The news Friday that Los Angeles-based Classic Party Rentals, the longtime No. 1 on the Special Events list of the biggest party and event rental companies, has filed for Chapter 11 bankruptcy and put itself up for sale came as a surprise to some in the rental industry, but not to others.

"Classic’s voluntary BK [bankruptcy] is not a surprise to me," says Jim Lisi, a business valuation expert at American ValueMetrics and former owner of a party rental company in Santa Barbara and Ventura, Calif. Lisi bought into the party rental business in 1995 and exited in 2012. "During my tenure in the industry, we heard rumors of two or three internal recapitalizations of the company and that Cort/Berkshire-Hathaway was looking to buy them out of their issues at a low valuation."

WHAT WENT WRONG?  Some party rental pros question Classic's "rollup" business model, which banks on putting a wide array of companies under one management team. In recent years, Classic acquired a wide range of marquee rental companies across the U.S., including Regal Rents (Los Angeles) in 2004, Ducky-Bob's (Texas) and Abbey Event Services (Los Angeles) in 2005, and Chicago Party Rental (Chicago), TriServe Party Rentals (New York) and Panache (Florida) in 2007.

The payoff from rollups is thought to be reduced costs from streamlined, sophisticated management and, for rental, greater access to inventory for various outlets. But challenges include servicing debt and being able to adapt to unique needs in different markets.

"It's difficult to expand business nationally, particularly one that depends on interpersonal relationships, as party rental does," says John Dawson, founder of Please B Seated in New York and formerly of TriServe Party Rentals, which, as noted above, Classic bought in 2007. "That being said, within Classic there is a huge stable of talented people who have a long history in and knowledge of the party rental business, like Michael Stern in L.A., Bick Jones in Dallas, Kelly Murphy in Florida, and Lance York in New York."

"In the beginning I liked their rollup strategy from an investor standpoint," Lisi says. "In fact I had hoped to benefit from it either directly or indirectly. We both saw the market opportunity. However, the leveraged approach was risky. It appeared to be based on an exit strategy that would cash out the debt. Meanwhile, as they were executing their plan, the dynamics of the industry changed dramatically. Part of the negative dynamic was a result of their own strategic mistake."

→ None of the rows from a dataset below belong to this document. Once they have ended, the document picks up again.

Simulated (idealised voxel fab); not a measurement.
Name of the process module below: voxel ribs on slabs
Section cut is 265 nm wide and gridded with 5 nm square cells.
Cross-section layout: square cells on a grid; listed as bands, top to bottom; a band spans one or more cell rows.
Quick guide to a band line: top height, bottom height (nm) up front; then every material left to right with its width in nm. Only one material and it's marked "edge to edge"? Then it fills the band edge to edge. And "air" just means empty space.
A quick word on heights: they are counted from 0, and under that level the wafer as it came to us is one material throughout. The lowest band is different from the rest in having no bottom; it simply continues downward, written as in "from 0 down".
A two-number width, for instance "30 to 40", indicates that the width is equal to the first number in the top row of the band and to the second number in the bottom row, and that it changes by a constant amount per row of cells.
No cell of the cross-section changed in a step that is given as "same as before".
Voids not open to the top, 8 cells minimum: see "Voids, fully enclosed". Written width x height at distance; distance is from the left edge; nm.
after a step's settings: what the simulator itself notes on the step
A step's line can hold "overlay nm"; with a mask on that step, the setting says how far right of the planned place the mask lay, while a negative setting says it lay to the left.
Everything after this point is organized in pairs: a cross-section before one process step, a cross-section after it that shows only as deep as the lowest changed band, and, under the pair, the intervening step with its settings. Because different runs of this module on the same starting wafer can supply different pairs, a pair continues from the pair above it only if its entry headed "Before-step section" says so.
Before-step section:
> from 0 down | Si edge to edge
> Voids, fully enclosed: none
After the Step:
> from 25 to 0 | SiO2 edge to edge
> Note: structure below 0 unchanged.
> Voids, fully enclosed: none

"In a healthy economy this [rollup] business model shows fantastic upside potential but in the long run, economies experience recessions and other unpredictable economic forces that challenge cash flow," notes Jim McManus, executive director of sales with giant Party Rental Ltd., based in Teterboro, N.J. "If a business cannot service its debt long term, it will face the consequences. The fallout from this has not been determined yet, and I am sure there are people with real concerns especially those who are owed money."

Classic's growth strategy signaled a new phase in the event industry, Lisi says. "Classic has helped bring credibility, awareness and structure of the event industry. Their biggest fault was buying up too much market share. It left the market without many ‘good competitors’--ones that knew their costs and had long-term plans to grow their businesses. Then with the rise of cheap imports and the Internet, entry barriers fell, resulting in a lot of new competition. New competition includes home-based, work-for-a-living businesses, caterers using rentals as loss leaders, and specialty providers of linen, chairs and furniture. Then the entrenched competition was induced into irrational pricing in order to keep enough cash flow going to keep their doors open."